I, on 24 January 2013 - 05:42 PM, said:
I have to disagree to a certain point, after playing PoE. The main problem in GW2 is that we don't feel like a community, even within guilds. ArenaNet has to find a way to expand community features, whereas that be global chat, eliminating individual zones and merging other servers(multiple servers could be connected into one, buddy servers, I would call them; 3 servers paired up) and increasing player cap, or even bringing back the old alliance feature, 10 guilds merged into 1.
Back in my days of F2P MMORPG's and WoW, most people spent their time as a solo player. What kept us connected though, was a global / server chat. Along with having non-instanced gameplay.
My point is, it's not the PvE part of the game that suffers(partying, questing, etc), it's the overall community that suffers socially. We need to be connected as a community at all times. When you log-in, you're basically, on your own forever. Guilds are too small (active players 10-40 avg) to feel connected as a whole.
PoE accomplishes social success, by simply having a global chat feature.
Well you're basically proving my point. A solo experience lends itself more readily to anti-social behaviour.
I have no experience with PoE. In general terms, map/global chat is an extension or a player tool. Thus it will reflect the general mood and activity of the player base. Your solution to the problem at hand is to increase the number of people who experience the content, even if the content remains unchanged.
This is, I believe, a fundamentally flawed way of viewing the problem. By maintaining the majority of early game as solo-able, it doesn't matter how many people you inject into the servers. Players will still run around completing the quests for themselves, and if other players show up to help, it's most likely because they are questing for themselves as well. Because the quests and dynamic events are so fragmented and completely optional, there really is no reason to group up with someone and throw your lot in with them. It's much more convenient to run around to the quests you want and hope that there are players there with the same idea.

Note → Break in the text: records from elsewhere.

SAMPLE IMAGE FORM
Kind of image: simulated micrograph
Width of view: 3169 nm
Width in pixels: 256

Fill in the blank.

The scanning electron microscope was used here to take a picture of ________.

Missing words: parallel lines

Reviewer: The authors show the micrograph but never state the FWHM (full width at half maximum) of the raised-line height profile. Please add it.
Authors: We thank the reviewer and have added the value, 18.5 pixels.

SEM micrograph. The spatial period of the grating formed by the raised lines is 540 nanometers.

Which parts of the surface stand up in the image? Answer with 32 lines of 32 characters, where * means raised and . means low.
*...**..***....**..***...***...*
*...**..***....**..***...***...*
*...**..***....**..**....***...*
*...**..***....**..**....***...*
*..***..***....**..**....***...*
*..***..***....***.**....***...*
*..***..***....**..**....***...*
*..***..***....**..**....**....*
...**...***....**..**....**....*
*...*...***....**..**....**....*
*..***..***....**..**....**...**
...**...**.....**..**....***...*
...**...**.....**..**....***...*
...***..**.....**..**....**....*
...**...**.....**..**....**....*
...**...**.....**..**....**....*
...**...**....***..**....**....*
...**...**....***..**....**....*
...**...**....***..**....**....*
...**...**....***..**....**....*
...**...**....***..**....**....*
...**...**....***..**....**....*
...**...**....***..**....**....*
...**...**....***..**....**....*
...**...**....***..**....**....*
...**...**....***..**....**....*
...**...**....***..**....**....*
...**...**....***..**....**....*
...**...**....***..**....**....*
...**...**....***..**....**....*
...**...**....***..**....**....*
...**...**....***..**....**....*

This changes when you join a guild that emphasizes group play. You can get unending replayability from that.
There is a reason that the end-level areas like explorable dungeons and Orr are zerged with so many players. It's because that's the end. Rare drops, including weapons and crafting materials, can only be found there. What's the point in going back to a starter zone where you will cut through enemies like butter, get drops that are no longer worth your time, and take part in events that only have aesthetic differences with the end-game ones?
And yet, map chat activity in Orr is about the same as any other zone. Calls to defeat this or that boss or help with this or that event are no different from even a starter zone. It even gets worse when the group fails the event. Then the blame game begins.
In GW1, you partied up for every instanced area. The game forced you to group, even if you did no talking. More often than not though, this led to unique experiences with strangers that could sometimes lead to more shared experiences. This also meant sometimes waiting for ages for a group in less-frequented instances. It was a trade-off.
To be perfectly honest, most of the open-world content is solo-friendly and lacks meaning. As a player, I have no connection to the open-world lore. In WvW though, I fight for my server. I'm part of a team and I want that team to do well, and so I throw myself in with the zerg sometimes. In any case, the most dynamic and memorable moments I've had in this game have all been in WvW or running dungeons with guildmates. I wish it weren't the case. I wish I could go into an open-world zone and find epic events with real consequences that forced me to group up with dozens of players.
I'd like to keep the solo-friendly aspect of the open-world, but it desperately needs some more epic zone-wide group events that have real consequences for success or failure. This, in my mind, would force players to enter the zone and complete the event chain, being rewarded handsomely for success.
Edited by shiggidyshwa, 24 January 2013 - 07:45 PM.